Competition between the establishment camp and the opposition has been fierce. Analysts said the opposition wants to ride on the current political turmoil in Hong Kong to have a greater say in the district councils.
Starry Lee Wai-king, chairwoman of the Democratic Alliance for the Betterment and Progress of Hong Kong — the SAR's largest political party in the legislature — said on Sunday afternoon that her party is in a precarious situation.
She called urgently for all residents who long for peace to vote for her party's candidates in various districts.
Leung Kwok-hung, a former legislator from the opposition camp, competed with Lee in the same district. On Sunday, Leung disrupted Lee's press briefing and blocked her exit.
Lee expressed indignation over Leung's harassment and reiterated that the election should be fair.
A few candidates urged the Electoral Affairs Commission, Hong Kong's election watchdog, to keep a close eye on the situation around polling stations, as they said online calls to obstruct voting had been seen.
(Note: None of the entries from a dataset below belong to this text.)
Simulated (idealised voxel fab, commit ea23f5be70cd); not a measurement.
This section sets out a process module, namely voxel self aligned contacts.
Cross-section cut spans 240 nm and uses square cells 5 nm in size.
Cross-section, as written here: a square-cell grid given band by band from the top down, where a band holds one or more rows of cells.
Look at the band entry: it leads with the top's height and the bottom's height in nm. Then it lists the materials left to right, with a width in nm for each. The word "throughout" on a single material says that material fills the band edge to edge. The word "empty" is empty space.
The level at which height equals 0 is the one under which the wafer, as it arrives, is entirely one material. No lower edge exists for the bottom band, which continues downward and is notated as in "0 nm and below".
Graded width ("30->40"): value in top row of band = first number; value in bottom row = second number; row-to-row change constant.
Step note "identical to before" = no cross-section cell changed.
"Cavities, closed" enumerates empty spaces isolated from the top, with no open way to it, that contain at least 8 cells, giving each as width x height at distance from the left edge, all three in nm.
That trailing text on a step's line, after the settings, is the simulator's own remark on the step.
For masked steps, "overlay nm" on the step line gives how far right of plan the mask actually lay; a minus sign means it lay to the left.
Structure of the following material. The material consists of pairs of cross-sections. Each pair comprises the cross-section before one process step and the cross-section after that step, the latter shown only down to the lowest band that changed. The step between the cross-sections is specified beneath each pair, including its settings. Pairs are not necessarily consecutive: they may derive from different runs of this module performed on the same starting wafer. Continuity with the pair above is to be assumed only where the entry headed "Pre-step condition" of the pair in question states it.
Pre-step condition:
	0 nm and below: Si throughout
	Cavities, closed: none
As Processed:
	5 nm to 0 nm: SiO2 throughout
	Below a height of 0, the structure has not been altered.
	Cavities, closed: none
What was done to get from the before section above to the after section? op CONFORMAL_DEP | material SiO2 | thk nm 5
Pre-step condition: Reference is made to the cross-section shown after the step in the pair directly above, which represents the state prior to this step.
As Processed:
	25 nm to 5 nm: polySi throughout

Gary Chan Hak-kan, vice-chairman of the DAB, said he saw a few people who had been in line to vote abandon the effort because of the long wait.
Pro-establishment lawmaker Elizabeth Quat Pui-fan said she had received multiple complaints from residents, including senior citizens, who gave in to fatigue after an extended wait.
Before the election, more than 100 councilors' offices were reportedly vandalized, with phone lines and network cables cut.
Holden Chow Ho-ding, a city lawmaker who was running for a seat on the Islands District Council, said his office had been vandalized four times. He expressed hope that people against violence, and who support the city's efforts to restore order, will use their votes to express themselves.
Casey Tong, a 22-year-old first-time voter living in Tin Wan, Hong Kong Island, said she hopes the councilor will really care about the interests of the neighborhoods, including young and old, and serve their needs well.
After casting his vote in Wan Chai in the morning, Peter Bentley, a Bri ton who has lived in Hong Kong for nearly 40 years, called on all voters to support candidates who firmly reject violence. He said he was shocked by the rampant violence on the streets in the past several months.